Fuel injection device according to the solid-state energy storage principle for internal combustion engines
Abstract
The invention pertains to a fuel injection device operating according to the solidstate energy storage principle, whereby a rotor element carried in a pump housing of an electromagnetically driven reciprocating pump is accelerated almost without resistance, whereby the rotor element stores kinetic energy and impacts on a piston element, so that a pressure impulse is generated in the fuel contained in a closed pressure chamber before the piston element due to the fact that the stored kinetic energy of the rotor element is transferred via the piston element to the fuel in the pressure chamber and whereby the pressure impulse is used for the injection of fuel through a nozzle and whereby the rotor element is carried form-locking on the piston element and the two elements are mutually spring-mounted.
Claims
exact text as granted — not AI-modifiedWe claim:
1. Fuel injection device operating according to the solid-state energy storage principle, whereby a rotor element (10) contained in a pump housing (8) of an electromagnetically driven reciprocating pump (1) is accelerated virtually without resistance, whereby the rotor element (10) stores kinetic energy and impacts on a piston element (14), so that a pressure impulse is generated in the fuel contained in a sealed pressure chamber (15) before the piston element (14) due to the fact that the stored kinetic energy of the rotor element (10) is transferred via the piston element (14) to the fuel contained in the pressure chamber (15) and whereby the pressure impulse is used for the injection of fuel through an injection device (3), characterized by the fact that the rotor element (10) is carried form-locking on the piston element (1).

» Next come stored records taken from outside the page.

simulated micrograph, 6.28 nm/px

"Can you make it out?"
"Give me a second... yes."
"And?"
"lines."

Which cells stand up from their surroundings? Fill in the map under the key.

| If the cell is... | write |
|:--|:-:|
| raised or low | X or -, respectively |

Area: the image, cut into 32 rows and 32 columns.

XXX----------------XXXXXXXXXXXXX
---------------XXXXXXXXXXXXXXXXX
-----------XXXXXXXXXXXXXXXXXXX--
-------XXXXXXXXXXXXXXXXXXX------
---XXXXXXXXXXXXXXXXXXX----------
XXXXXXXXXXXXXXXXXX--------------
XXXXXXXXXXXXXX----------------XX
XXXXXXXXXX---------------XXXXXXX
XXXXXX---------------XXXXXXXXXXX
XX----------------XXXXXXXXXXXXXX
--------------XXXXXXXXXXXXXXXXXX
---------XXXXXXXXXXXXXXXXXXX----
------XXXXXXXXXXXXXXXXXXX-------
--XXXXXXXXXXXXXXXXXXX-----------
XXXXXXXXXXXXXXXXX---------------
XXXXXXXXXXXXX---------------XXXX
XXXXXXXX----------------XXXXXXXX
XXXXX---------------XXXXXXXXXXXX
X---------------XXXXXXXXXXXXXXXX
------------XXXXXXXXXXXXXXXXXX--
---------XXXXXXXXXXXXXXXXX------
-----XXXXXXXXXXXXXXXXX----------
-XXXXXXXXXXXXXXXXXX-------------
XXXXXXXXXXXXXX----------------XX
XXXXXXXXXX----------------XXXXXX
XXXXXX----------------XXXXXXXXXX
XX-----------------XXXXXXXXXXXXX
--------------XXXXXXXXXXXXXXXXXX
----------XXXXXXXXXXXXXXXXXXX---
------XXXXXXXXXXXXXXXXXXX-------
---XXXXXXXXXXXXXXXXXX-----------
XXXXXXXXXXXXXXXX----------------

2. Fuel injection device as per claim 1, characterized by the fact that the rotor element (10) and the piston element (14) are mutually springmounted.
3. Device as per claim 1, characterized by an electromagnetically driven reciprocating pump (1), connected via a delivery line (2) to an injection device (3), whereby from the delivery line(2) a suction line (4) branches off which is connected with a fuel tank (5).
4. Device as per claim 3, characterized by the fact that the pump (1) has a housing (8) accommodating a toroid coil (9), whereby in the area of the coil passage the rotor element is arranged which is a cylindrical rotor (10) and is carried in a housing cylinder, located in the area of the central longitudinal axis of the toroid coil (9), whereby the rotor 10 is pressed by a pressure spring (12) in an initial position in which it rests against the bosom (11a) of the housing cylinder and whereby the rotor (10) cooperates on the injection nozzle side with the piston element designed as delivery plunger (14) which enters a cylindrical fuel delivery space (15) relatively deeply, this delivery space being arranged coaxial with the housing cylinder and in transfer connection with the pressure line (2).
5. Device as per claim 3, characterized by the fact that a non-return valve (16) is arranged in the suction line (4).
6. Device as per claim 3, characterized by the fact that in the delivery line (2) between the injection valve (3) and the pressure chamber before the suction line (4) a non-return valve (16a) is arranged which in the space on the injection valve side forms an air chamber for the maintenance of a specific static pressure in the fuel.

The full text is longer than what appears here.